One of the cardinal rules of whodunit crime thrillers crafted to mess around with your mind is – or at least should be – that you never reveal the major plot point in the movie title. But since the cat has long since been let out of the bag in Deception, even before you get to the first paragraph of this review, suffice it to say that perhaps a more intriguing enigma as to why Wall Street is performing so poorly of late, may actually be traced to a few clues hidden within the convoluted machinations of this sleazy psychological thriller. That is, the phenomenon of the kinky private sex club proliferating among the financial analyst swells, at least in Deception, may be distracting them from sufficient concentration on money management.
Ewan McGregor is Jonathan McQuarry in Deception, a lonely, New York City bottom feeder nerdy accountant for hire at mega-corporations, who’s fixated on the symmetry and order of the numbers he tabulates daily. He’s the sort of outside-looking-in guy who often has subway doors slamming in his face. And the most adventurous moment in his life to which he confesses, is dialing a phone sex line and ending up paying minute by exorbitant minute, to give the female at the other end a half hour of tax advice.

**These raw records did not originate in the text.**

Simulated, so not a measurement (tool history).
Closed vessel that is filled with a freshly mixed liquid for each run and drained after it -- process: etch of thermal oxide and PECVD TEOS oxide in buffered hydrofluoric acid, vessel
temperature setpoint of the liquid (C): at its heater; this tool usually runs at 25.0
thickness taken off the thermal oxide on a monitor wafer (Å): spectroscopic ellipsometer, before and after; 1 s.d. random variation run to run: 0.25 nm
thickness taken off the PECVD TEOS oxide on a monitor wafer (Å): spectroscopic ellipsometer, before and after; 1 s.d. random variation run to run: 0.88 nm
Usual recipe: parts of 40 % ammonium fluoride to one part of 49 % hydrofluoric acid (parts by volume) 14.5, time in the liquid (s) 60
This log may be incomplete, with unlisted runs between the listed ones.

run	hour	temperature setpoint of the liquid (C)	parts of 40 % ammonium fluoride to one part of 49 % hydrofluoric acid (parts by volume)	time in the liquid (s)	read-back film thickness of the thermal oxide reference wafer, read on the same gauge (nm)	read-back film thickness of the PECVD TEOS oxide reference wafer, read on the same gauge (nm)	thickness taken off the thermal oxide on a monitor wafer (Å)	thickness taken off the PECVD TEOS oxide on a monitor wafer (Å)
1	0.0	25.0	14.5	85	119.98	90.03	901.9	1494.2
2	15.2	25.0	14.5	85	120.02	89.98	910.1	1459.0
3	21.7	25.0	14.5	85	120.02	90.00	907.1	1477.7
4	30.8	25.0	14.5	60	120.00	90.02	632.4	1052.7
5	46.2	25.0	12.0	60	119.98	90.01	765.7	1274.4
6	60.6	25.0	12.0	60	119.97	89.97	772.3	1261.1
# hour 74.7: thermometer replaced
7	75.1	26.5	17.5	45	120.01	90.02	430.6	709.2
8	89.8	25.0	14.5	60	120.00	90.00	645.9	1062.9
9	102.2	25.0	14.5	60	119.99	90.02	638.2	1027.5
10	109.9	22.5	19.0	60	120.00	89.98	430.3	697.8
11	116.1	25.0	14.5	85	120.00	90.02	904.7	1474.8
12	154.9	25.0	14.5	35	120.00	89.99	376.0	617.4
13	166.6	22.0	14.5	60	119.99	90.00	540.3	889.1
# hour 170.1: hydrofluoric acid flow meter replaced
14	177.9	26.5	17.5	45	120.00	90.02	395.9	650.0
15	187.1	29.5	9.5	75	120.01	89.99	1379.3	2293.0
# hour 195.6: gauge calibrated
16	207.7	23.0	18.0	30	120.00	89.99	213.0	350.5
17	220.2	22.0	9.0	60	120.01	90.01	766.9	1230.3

One day, jovial ladies man patrician lawyer Wyatt Bose (Hugh Jackman) rather aggressively strolls into McQuarry’s life at work, and cultivates his friendship by sharing a joint, then a tennis game, and finally a succession of horny, high IQ Wall Street women who are part of a secret sex ring around town. Before long, McQuarry has descended into an indiscriminate and compulsive pattern of promiscuity and debauchery. Until he becomes hopelessly infatuated with sex club member “S” (Michelle Williams), a secretive, accommodating blonde who has femme fatale written all over her. But McQuarry is so taken with “S,” that all he wants to do is share sandwiches and small talk with her.
Without giving much more away, these three characters end up in a treacherous triangle ruled by multiple seductions involving erotic and also emotional same-sex entrapments, as well as interchangeable identities and split personalities. But Deception suffers from a serious identity crisis of its own, alternating between a love story, a sexy noir, and a psychological crime caper, and failing to settle sufficiently on any one of these competing narrative strands. And last but far from least, an over-achieving malevolent mastermind who’s such a genius at circuitous schemes to get other people to commit crimes on his behalf, that the greatest mystery in Deception, may be why he can’t just think up ways to simply do the dirty work himself to begin with.